# Evaluating Model Performance 

In [None]:
# Imports 

from bertopic import BERTopic
from sentence_transformers import SentenceTransformer
import torch
import umap
import hdbscan
import pandas as pd
import numpy as np
import json


  from .autonotebook import tqdm as notebook_tqdm


## Topic Coherence  

### BERT

In [None]:
# Topic Coherence 

#Topic Coherence will be evaluating:
#How meaningful the top words in each topic are
#If the words tend to co-occur in the same context
#And +  interpretable the topic is to humans.... We want higher = better (.35 - .55) 

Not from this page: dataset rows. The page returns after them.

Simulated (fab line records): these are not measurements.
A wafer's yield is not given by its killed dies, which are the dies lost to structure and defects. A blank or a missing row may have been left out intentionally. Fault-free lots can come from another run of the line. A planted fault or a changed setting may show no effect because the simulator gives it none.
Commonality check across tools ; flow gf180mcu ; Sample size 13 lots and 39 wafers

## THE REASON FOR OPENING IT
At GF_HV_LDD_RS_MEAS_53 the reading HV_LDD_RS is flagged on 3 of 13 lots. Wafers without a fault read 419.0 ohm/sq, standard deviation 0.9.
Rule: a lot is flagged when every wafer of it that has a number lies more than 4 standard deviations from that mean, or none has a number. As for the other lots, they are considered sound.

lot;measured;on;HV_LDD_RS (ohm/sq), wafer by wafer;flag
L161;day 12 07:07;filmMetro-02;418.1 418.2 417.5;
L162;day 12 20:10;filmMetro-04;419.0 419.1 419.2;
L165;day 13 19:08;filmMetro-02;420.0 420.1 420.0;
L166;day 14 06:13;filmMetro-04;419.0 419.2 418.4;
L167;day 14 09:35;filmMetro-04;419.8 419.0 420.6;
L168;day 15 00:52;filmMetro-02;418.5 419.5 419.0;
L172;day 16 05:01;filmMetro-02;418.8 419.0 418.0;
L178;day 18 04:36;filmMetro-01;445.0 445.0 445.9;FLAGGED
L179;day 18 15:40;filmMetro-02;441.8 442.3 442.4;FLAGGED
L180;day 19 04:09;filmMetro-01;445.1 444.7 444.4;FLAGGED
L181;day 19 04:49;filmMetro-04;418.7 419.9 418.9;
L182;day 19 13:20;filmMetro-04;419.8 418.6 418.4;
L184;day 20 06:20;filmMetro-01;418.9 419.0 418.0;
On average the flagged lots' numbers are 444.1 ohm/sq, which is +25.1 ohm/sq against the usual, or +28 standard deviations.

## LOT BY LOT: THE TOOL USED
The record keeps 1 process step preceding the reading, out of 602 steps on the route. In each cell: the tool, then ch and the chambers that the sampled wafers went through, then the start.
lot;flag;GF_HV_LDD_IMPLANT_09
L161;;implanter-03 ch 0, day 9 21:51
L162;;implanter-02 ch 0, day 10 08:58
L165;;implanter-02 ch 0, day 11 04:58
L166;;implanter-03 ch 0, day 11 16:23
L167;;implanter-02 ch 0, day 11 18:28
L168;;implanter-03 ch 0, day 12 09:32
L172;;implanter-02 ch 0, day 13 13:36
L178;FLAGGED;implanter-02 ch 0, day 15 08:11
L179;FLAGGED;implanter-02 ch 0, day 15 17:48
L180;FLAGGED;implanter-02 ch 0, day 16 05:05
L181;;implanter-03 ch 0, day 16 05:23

#Initial assumption: I believe that Bertopic will outperform LDA/LSA here

# Loading our previous results 

# Truncated 5k review subset. 
df_5k = pd.read_csv("../data/bert_results/bertopic_5k_reviews_with_topics.csv")  # or your saved CSV
documents = df_5k["text"].astype(str).tolist()

#Bert model 
topic_model = BERTopic.load("../data/bert_results/bertopic_model")
print("Loaded BERTopic model.")

#Topic assignments 
topics = df_5k["topic"].tolist()
print("Loaded topics:", len(topics))


Loaded BERTopic model.
Loaded topics: 5000


In [6]:
from gensim.models import CoherenceModel
from gensim.corpora import Dictionary


#Top words for ->  each topic
topics_words = [
    [word for word, _ in topic_model.get_topic(t)]
    for t in set(topics)
]

#Tokenization of the docs. 

tokenized_docs = [doc.split() for doc in documents]
dictionary = Dictionary(tokenized_docs)


#Getting the c_v coherence -> and will later put this into a table to compare. 
cm = CoherenceModel(
    topics=topics_words,
    texts=tokenized_docs,
    dictionary=dictionary,  
    coherence='c_v'
)


coherence_score = cm.get_coherence()
print("BERTopic Coherence for Reviews (c_v):", coherence_score)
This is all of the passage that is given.